Activists say the actual toll could be much higher, accusing troops of killing civilians, raping women and torching homes — allegations the army denies.
Authorities have heavily restricted access to the area, making it difficult to independently verify government reports or accusations of army abuse.
The stranded Rohingya crossed the Naf River — which divides the two countries — by boats in the early hours of Monday and were immediately sent back by Bangladeshi border guards.
“We have stopped and pushed back around 80 Rohingya people yesterday (Monday),” border guard spokesman, Major Abu Russell Siddique, told AFP.
He said the Rohingya who were pushed back were economic migrants “looking for work and treatment”, and denied the community leaders’ claim that they were victims of recent violence in Rakhine.
Another border guard commander told AFP that Monday’s group was the largest number of Rohingya pushed back since violence erupted in early October.
Nineteen-year-old Mohammad Towhid told AFP by phone that he also crossed in the early hours of Monday, but managed to avoid the border guards.

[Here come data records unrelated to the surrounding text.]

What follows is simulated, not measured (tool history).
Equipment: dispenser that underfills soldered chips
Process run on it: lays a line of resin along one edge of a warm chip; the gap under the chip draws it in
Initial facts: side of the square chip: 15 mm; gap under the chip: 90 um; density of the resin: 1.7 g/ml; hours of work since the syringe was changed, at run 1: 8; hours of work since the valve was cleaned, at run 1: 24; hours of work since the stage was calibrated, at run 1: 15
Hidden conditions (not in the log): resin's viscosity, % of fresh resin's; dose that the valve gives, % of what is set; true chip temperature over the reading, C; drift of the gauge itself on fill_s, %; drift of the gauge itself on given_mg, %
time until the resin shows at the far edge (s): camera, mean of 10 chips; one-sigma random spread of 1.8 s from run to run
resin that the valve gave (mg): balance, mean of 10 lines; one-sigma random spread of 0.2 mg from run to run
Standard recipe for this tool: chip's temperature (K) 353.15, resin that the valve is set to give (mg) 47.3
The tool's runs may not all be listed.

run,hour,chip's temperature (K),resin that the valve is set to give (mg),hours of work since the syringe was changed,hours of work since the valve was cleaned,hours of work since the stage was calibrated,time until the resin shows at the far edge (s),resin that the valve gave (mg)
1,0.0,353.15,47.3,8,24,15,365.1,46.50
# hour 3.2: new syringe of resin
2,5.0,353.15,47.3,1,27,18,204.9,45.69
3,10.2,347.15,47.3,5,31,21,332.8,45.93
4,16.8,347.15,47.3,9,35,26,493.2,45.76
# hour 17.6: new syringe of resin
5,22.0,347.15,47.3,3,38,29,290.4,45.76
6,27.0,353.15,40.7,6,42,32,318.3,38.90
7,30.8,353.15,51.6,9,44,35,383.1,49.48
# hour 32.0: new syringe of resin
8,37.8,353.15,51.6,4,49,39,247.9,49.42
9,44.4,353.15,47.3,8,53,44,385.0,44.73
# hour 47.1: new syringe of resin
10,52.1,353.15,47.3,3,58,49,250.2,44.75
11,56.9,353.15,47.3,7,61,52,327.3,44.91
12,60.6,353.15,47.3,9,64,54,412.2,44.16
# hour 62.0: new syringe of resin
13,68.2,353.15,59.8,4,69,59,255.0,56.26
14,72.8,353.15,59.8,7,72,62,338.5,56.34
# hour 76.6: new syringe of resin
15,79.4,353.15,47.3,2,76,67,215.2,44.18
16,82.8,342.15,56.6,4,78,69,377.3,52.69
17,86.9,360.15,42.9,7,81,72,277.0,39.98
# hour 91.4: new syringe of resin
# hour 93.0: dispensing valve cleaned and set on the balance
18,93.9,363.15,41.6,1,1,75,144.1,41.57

“They (Myanmar army) shot dead my sister before my eyes. I hid underneath heaps of cow dung during the attack. As the night fell, I rushed to the border,” Towhid said, speaking from a Teknaf refugee camp.
“I left my mother alone at home. I don’t know whether she survived or not,” he said, adding that troops had torched hundreds of Rohingya homes.
The UN has labelled the Rohingya as one of the world’s most persecuted peoples.
They are branded as illegal immigrants from Bangladesh by Myanmar’s majority Buddhist population despite their long roots in the country, where they face apartheid-like restrictions on movement and are denied citizenship.
But the Bangladeshi government also refuses to register the hundreds of thousands of Rohingya refugees living on its side of the border.